So maybe we should all cool our jets and keep in mind that law-keeping is only as good as we are in our hearts. A cruel person who keeps the Law is a poorer neighbor than a kind person who struggles with their Law-keeping. If I play loud music until 9:59 PM every night, walk my dog on a leash to your yard everyday so that her urine burns your grass instead of mine, or never rake my leaves and allow them to blow onto your lawn year around, when I am healthy and able to do so – I am not breaking any civil laws, but I am not being a good neighbor either. Law-keeping is not everything, and we have to stop pretending like it is. We must have balance, or we will demand unbalanced lives from others. And so, in all things – when I don’t have a good answer, I caution patience and balance.

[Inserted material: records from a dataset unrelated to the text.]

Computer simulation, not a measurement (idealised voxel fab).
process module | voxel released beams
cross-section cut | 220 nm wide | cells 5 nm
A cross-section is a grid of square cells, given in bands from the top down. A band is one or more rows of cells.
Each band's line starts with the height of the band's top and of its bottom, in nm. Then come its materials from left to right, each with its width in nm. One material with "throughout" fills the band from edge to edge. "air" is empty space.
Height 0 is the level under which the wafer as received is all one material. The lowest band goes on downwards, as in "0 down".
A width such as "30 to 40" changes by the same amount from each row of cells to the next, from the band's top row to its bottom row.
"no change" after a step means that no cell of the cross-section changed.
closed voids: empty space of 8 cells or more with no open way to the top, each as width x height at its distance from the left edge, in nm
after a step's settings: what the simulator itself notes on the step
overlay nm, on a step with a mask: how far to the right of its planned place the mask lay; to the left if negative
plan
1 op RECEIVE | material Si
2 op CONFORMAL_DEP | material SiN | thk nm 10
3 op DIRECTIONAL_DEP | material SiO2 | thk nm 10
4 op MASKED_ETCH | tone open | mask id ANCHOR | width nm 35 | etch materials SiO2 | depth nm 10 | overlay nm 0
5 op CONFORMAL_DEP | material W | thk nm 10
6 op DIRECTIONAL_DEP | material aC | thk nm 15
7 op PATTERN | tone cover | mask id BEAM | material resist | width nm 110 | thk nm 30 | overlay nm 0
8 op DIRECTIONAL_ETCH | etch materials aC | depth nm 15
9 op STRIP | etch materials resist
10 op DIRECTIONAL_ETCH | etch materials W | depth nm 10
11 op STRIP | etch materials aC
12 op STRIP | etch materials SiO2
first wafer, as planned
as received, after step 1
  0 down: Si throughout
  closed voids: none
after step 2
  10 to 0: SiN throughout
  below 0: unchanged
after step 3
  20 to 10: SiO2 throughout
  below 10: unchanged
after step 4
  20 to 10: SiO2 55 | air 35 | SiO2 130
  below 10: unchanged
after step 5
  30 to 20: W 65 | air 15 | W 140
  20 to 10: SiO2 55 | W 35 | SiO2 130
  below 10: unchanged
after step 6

Do not break the Laws of God in order to do anything that you don’t absolutely have to do. That’s the best advice I can give. Even the Rabbis recognize the importance of the preservation of life as being above all laws except those pertaining to actual literal idolatry, sexual perversions and murder. But most of the Laws that we break are not in service to the lives of others – we break them because we are either ignorant of them or do not want to keep them or don’t yet understand how to keep them. Those are the laws that we need to focus on – the ones that we can do something about, not the ones that we can’t do anything about yet. I would never instruct anyone to break a Law, but I do tell people to work towards observance.

Shabbat Shalom brothers and sisters. Peace be upon your homes and your lives.